Banana Joe 4th Dec 2021 18:09

There it is, 60's technology for you. I am not saying pitch and power isn't important, but the ability to keep the autopilot engaged at the beginning of the Go Around would make dealing with the workload less of an hassle.

UV 4th Dec 2021 18:23

The FO had been off flying for 11 months and had two flights with a Trainer in the previous week. This was his fourth flight in those 11 months, so I assume his second after “release”.
Unfortunately this report does not say who was the handling pilot.

His dudeness 4th Dec 2021 19:07

Being a lowlife businessjet pilot, I always wondered about our training:

ALWAYS full power etcetc. At 2000ft plus there is no need for that. Apply some power gently, bring her nose up gently, raise whatever has to be raised and go about your business....



zero/zero 4th Dec 2021 19:59

meleagertoo

Another one of those incidents that’s all too easy to criticise from the comfort of your armchair at home at 1g.

Truth is go-arounds are insufficiently practiced (I’ve done 1 real one in 5 years) and when they are, it’s generally in the sim from DA and you know it’s coming. Both Airbus and Boeing have some pitfalls with Intermediate GAs (close to MAA or above it) and the 737 adds the complexity of disconnecting the AP on TOGA selection and giving you a load of pitch/power etc etc.

As with all accidents, it can never be distilled into one cause. It’s been a crazy 1.5 years in aviation and many of us feel rusty. In this case they had a bad day in the office, but recognised and recovered the situation.

PAXboy 4th Dec 2021 21:11

As PAX I want to ask, wth some SIM sessions, do they not just get you 'depart and get to cruise' to nominated destination. THEN they throw things at you? Or do you always know what is about to happen?

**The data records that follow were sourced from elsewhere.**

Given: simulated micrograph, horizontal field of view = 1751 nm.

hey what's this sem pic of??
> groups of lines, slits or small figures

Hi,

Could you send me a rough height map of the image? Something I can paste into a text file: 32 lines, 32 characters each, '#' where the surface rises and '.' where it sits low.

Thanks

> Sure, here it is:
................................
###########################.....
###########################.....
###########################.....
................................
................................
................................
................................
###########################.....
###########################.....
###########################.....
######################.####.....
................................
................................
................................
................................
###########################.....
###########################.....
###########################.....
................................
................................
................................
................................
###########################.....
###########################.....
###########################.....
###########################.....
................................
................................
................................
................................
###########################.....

zero/zero 4th Dec 2021 21:41

Sim time is very precious/limited (4hrs x 4 times/year) so there just isn’t time for a “depart and cruise”, which would honestly be a pretty wasteful use of the time. It’s generally a very hectic box ticking exercise to get all the mandatory manoeuvres ticked off - engine failure, go-around, 3d approach, 2d approach, low viz etc etc. and then training for stuff that comes around periodically - upset recovery, GPWS, depressurisation… and the list goes on.

There is an element once a year called a Line Operational Evaluation which is a small company scenario with some failures thrown in. Maybe 1hr of one of the 4hr blocks

wiggy 4th Dec 2021 22:20

PAXboy

Answering your first question first…generally these days no, you don’t know exactly, but sometimes, depending on what chunk of recurrent checking training you are doing you can make a guess…for example if you have just started the Low Visibility training part of a session you know there’s a high probability there’s a rejected take-off coming up….

Other than that as has been said given the requirement for mandatory items to be got through sim time is tight/precious…

As a result you’re probably you’ll never get a standard start up, departure and be allowed to get all the way up to 30,000 feet plus before the wings start falling off :}

You’ll either get ( thinking Long Haul sims ) a scenario where the failures are chucked in on a short sector, e.g. Bahrain/Doha or Heathrow to Manchester…that would be the Line Orientated Evaluation that zero/zero mentions…..or you (virtually) go off from London heading for the Middle East but the problems start immediately the gear is up, if not before…and you end up back in London having never got East of Dover….

If an exercise needs to be commenced at cruising level (e.g. depressurization and rapid descent..or maybe a problem that starts in the cruise such as a fuel leak) you’ll be fast forwarded to start that chunk of the lesson up there, so to speak…

ACMS 5th Dec 2021 01:20

This was the ALT-GO procedure we used and it works very well. Slows things down nicely and allows time to think.

https://cimg5.ibsrv.net/gimg/pprune....1a8ec9075.jpeg

Denti 5th Dec 2021 05:48

Yes, that is the nice difference between airbus and boeing. On the 737 there are only limited methods to get out of the approach mode: change the ILS frequency, TOGA, or disconnect the autopilot and reset the FDs. That said, in the airlines where i flew the 737 every ILS was flown dual channel, which allows for automatic go around without autopilot disconnect, which makes the whole thing a lot more relaxed.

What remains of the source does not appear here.